[Date Prev][Date Next] [Chronological] [Thread] [Top]

Re: String conversions UTF8 <-> ISO-8859-1

Kurt D. Zeilenga writes:
>At 10:58 AM 6/1/2003, Hallvard B Furuseth wrote:
>> First of all, I think you are trying to bite over too much. 
> Actually, I'm trying to bit off very little of "the problem".  In fact,
> I'd prefer just to provide a few helper routines to have application
> developers avoid some tedious coding.

Well, you are trying to provide a little help to almost all
applications.  I'm trying to provide more help to somewhat fewer

>> Which is why I'm personally only interested in getting it to be
>> useful in _most_ cases.  I think people can do their own conversion
>> in the remaining cases.
> I think _most_ people will have remaining cases.  That is, _most_
> people will still need to do some conversion without the assistance
> of the LDAP API.

I don't, not even with a pretty context-less callback API.  Do you have
an example of some reasonably simple code which would need to do its own
conversion in addition to using ours?  ('Reasonably simple' because I
want to play with it and see if I agree that it would need both.)

But in any case, I'd like the assistance the LDAP API gives to require
the user to add as little code as possible.

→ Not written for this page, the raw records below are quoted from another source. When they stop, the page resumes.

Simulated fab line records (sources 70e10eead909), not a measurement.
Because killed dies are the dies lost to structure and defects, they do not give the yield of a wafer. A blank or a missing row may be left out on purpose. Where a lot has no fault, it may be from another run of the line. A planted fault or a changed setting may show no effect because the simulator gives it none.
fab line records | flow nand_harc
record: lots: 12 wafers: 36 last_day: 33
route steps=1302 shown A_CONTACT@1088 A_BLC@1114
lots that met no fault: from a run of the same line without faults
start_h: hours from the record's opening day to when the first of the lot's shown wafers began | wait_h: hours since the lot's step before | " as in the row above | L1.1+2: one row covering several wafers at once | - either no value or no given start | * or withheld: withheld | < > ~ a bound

>> Meaning, the application should think UTF-8 internally?
> Unless they got a good reason not to use Unicode/UTF-8 internally, yes.
> Otherwise they'll have not only to deal with user<->internal conversions
> but internal<->Internet conversions.

First, as I said, applications that use UTF-8 internally are irrelevant
to this discussion, because they won't use any of the conversion tools
we might provide.  Second, all the world is not Internet.  Third, the
Internet is still primarily latin-1, not UTF-8, despite all the Unicode
hype.  Fourth, UTF-8 can be a poor internal representation for Unicode
if the application does any amount of text processing, since strings
must be parsed just to find the length of a character, and an UTF-8
character cannot be stored in a variable (be it a char variable or an
unsigned long).  UCS-something can be better internally.  Look at the
Emacs internals if you don't believe me.  So far Emacs uses another
multi-byte encoding than UTF-8, but in this regard the principle is the

>> The choice of internal character set in the application is up to the
>> application developer, not to us.
> Of course, as it they, not us, who live with that choice.

If with 'live with' you mean 'won't be able to use an LDAP API for
conversion very well', I disagree again.

> I think we actually agree that we should provide some "help" to
> application developers who need to do "conversions".

That, yes.

> I think we just disagree over the choice of the API mechanism to use
> to provide that "help".

And what situations it needs to cover, and about UTF-8 in general.  For
example, as I said in the previous message, I don't really believe in
your extensions that modify the character set/encoding - at least not
as something relevant to this discussion.

> The problem with callbacks is coming up with a reasonable way to
> provide enough context so that the application can make the right
> conversion.

I still want to see some concrete examples of what you mean here.
However, if you are talking about controls, these can be passed
to the callback mechanism to initialize a set of parsing commands,
and they can modify a datastructure which is passed to the other

>>> For example, maybe provide a "foreach entry" routine which call
>>> an application-specified function on each entry in a message
>>> chain (previously provided by the API).  And then a "foreach
>>> attribute" routine... etc..
>> This sounds very slow.  Seems to be it would entail a lot of unpacking
>> and repacking of Ber elements in the LDAPMessages.
> If we go with callbacks, un/repacking of BER is exactly what we'll be
> doing.

Why, no.  The LDAP API provide data to the user as trings, not as
pointers into the Ber elements.  The callbacks would happen at the
places where the data is unpacked anyway, like ldap_get_values()
and when 'char*' strings with DNs are created.

> If we just provide helpers, the application can do conversion
> where they normally do value extraction and hence avoid repacking.

If you are talking about wrapper functions around all the standard LDAP
API calls, yes.  If you mean 'foreach entry' helper functions, the
application must do quite a bit of more work.

For example, I looked at ldapsearch and ldapmodify, and found that the
most annoying part of adding charset support - if there is some 'foreach
entry/attribute' API - is to convert all the DNs, if the user wants to
do that, including the checks for whether or not the conversion was
successful, and the free() calls afterwards to free the converted DN.
'foreach entry/attribute' won't help there, but callbacks or a wrapper
API will.  I'm not sure a wrapper API will address your objections about
context better than callbacks will, though.  Gotta play with it a bit.